June 2019

Carrot Chickpea Pancakes


1 pound zucchini, carrot, or winter squash, peeled and coarsely grated
Fine sea salt
1/4 teaspoon cumin seeds
1/4 teaspoon coriander seeds
1/4 teaspoon fennel seeds
4 large eggs
1 clove garlic, minced
1 tablespoon chopped fresh oregano
2 tablespoons chopped fresh mint
3 tablespoons chopped fresh cilantro
2/3 cup chickpea flour
Freshly ground black pepper
Pinch of ground cinnamon
Pinch of ground ginger
2 tablespoons unsalted butter, plus more as needed
1/2 cup labneh
3 cups spicy greens (such a watercress, arugula, or baby mustard greens)
1 tablespoon fresh lemon juice
1 tablespoon extra-virgin olive oil


Toss the grated vegetable with a few big pinches of salt, then put it in a fine-mesh sieve and let drain, squeezing every so often so that the vegetable releases its water, for at least 15 minutes.

Meanwhile, combine the cumin, coriander, and fennel seeds in a dry skillet over medium-low heat. Toast the spices, shaking the pan often, until fragrant but not burned, about 3 minutes. Using a mortar and pestle or a spice grinder, grind the toasted spices to a powder.

Crack the eggs into a large bowl and whisk to break them up. Add the drained vegetables, along with the garlic, oregano, mint, cilantro, chickpea flour, and toasted spices. Season with ½ teaspoon salt and a few grinds of black pepper, and mix well. If you are using winter squash, stir in a pinch each of ground cinnamon and ground ginger. (The pancake batter can be made up to 2 days ahead and stored, covered, in the fridge.)
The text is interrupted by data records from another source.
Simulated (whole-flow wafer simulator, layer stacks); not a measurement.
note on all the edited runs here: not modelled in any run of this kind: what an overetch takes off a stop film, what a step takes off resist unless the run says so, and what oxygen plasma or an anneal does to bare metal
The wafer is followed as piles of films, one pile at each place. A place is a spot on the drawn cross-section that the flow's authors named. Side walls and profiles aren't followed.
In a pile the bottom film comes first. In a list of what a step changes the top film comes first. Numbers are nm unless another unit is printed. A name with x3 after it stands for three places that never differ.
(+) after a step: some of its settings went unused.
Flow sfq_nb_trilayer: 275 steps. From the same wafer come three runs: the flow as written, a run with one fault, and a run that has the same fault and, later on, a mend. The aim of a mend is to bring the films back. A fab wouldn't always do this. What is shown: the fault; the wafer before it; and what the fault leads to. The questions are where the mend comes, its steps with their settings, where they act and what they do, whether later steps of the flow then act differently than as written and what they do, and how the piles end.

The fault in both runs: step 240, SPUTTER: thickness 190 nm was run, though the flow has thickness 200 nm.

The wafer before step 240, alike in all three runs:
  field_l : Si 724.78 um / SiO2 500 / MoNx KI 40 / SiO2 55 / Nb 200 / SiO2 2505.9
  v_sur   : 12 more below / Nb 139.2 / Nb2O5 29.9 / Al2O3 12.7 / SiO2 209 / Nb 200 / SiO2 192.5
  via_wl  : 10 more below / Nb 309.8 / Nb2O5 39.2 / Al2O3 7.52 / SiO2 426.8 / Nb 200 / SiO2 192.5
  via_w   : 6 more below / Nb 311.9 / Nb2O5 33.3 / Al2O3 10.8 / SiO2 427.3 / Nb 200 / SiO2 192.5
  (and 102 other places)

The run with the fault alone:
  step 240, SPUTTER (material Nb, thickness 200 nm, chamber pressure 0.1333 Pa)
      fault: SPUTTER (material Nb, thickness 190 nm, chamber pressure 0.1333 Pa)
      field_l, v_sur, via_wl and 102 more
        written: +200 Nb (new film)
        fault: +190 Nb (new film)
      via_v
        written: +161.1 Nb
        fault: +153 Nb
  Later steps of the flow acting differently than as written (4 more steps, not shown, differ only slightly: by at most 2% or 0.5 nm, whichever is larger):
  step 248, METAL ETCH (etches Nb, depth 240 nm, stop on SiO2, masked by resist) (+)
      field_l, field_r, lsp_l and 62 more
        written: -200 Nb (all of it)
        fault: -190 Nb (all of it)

Heat a large skillet, preferably cast iron, over medium-high heat for a minute or two. Add the butter, then spoon in two overflowing ½ cupfuls of the pancake batter, pressing each to ½ inch thick. Cook, rotating the skillet occasionally for even browning, until the pancakes are nicely browned, about 3 minutes. Flip, then cook the second side for another few minutes. Transfer the pancakes to a plate. Repeat to make two more pancakes, adding more butter to the skillet, if needed.

Season the labneh with salt.

Just before serving, toss the greens with the lemon juice, oil, and some salt and pepper. Top each socca pancake with a huge dollop of lab­neh and a tangle of greens.